I'm a huge fan of great boutique hotels, hotels with a personality of their own. They always inspire the interior designer side of me and bring new ideas to mind. So whenever I get a chance, that's where I like to stay. During our trip to Barcelona we stayed at Ohla Hotel, a great boutique hotel located right in the middle of Barcelona. Like most buildings in Barcelona it has a very traditional look to it but it's been revamped to suit a modern lifestyle with a touch of whimsy for a little bit of fun.
Before entering the hotel, I noticed the facade of the building adorned with random floating balls on the front and on the side (purple wall) of the building : the first sign of whimsy. It's like an art installation. I don't think they had any other purpose but to add something fun to the building and clearly differenciate it from other building without being too obvious. It made it easy to identify from a distance while walking around.

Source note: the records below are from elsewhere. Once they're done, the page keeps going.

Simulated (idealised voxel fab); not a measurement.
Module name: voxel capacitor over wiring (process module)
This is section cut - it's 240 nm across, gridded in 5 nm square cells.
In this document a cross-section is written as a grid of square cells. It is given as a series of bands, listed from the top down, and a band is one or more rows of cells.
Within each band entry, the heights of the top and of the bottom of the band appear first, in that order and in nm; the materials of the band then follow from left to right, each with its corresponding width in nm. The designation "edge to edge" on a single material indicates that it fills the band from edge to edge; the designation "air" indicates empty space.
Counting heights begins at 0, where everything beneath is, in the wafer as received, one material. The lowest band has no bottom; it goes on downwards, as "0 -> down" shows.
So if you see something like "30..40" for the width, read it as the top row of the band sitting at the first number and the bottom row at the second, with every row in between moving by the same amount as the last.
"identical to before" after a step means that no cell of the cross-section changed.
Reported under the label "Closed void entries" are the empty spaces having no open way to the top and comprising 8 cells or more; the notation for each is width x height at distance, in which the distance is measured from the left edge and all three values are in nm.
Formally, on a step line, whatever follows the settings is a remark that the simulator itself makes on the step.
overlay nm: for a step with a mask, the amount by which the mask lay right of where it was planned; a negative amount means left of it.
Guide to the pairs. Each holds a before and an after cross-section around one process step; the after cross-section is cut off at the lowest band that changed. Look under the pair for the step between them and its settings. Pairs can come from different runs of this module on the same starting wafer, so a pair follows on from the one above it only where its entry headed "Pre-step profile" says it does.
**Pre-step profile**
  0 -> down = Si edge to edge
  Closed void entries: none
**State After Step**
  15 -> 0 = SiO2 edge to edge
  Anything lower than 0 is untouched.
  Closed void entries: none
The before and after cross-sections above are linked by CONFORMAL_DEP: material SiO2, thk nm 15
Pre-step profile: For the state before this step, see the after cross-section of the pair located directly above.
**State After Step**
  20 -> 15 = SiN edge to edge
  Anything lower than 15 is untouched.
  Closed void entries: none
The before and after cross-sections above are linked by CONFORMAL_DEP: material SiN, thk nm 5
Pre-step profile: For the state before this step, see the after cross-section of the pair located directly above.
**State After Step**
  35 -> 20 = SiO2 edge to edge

Once inside, upon our arrival, there was this little statue in a jumpsuit above the stair right in front of the entrance. You couldn't help but noticing it with the candle vases on either sides of the stairs, guiding your eyes toward it. The reception desk on the side. It must be interesting to see the reaction of people as they enter the space for the first time.
The booking paperwork was done one floor above. I noticed the really nice large spiral staircase that goes all the way up to the 8th floor. I really like the contrast between the solid white railing and the black stairs as well as the way the light fixture line up the inside of the stair. I wish I would have taken more pictures. It was pretty piece of art in itself.
Hotels in Spain usually require to see your passport upon registration so it tends to takes a little longer to get your room key. The registration area was very comfortable and well appointed. We could sit comfortably, have a glass of water.
Since we arrived a little early (7 AM), we were invited to spend some time at the hotel bar where complementary drinks (water, juice, coffee, tea) were available while our room was getting ready. The bar has a great view of the main street, Via Laetana, where we got to see the morning hustling and bustling of Barcelonians and tourists in the morning. The bar was very comfortable with a lot of seating options and really neat design features like the "shower of lamps" above the counter and the random wood boxes on the wall giving it texture and volume. We went back a couple times during our stay for drinks.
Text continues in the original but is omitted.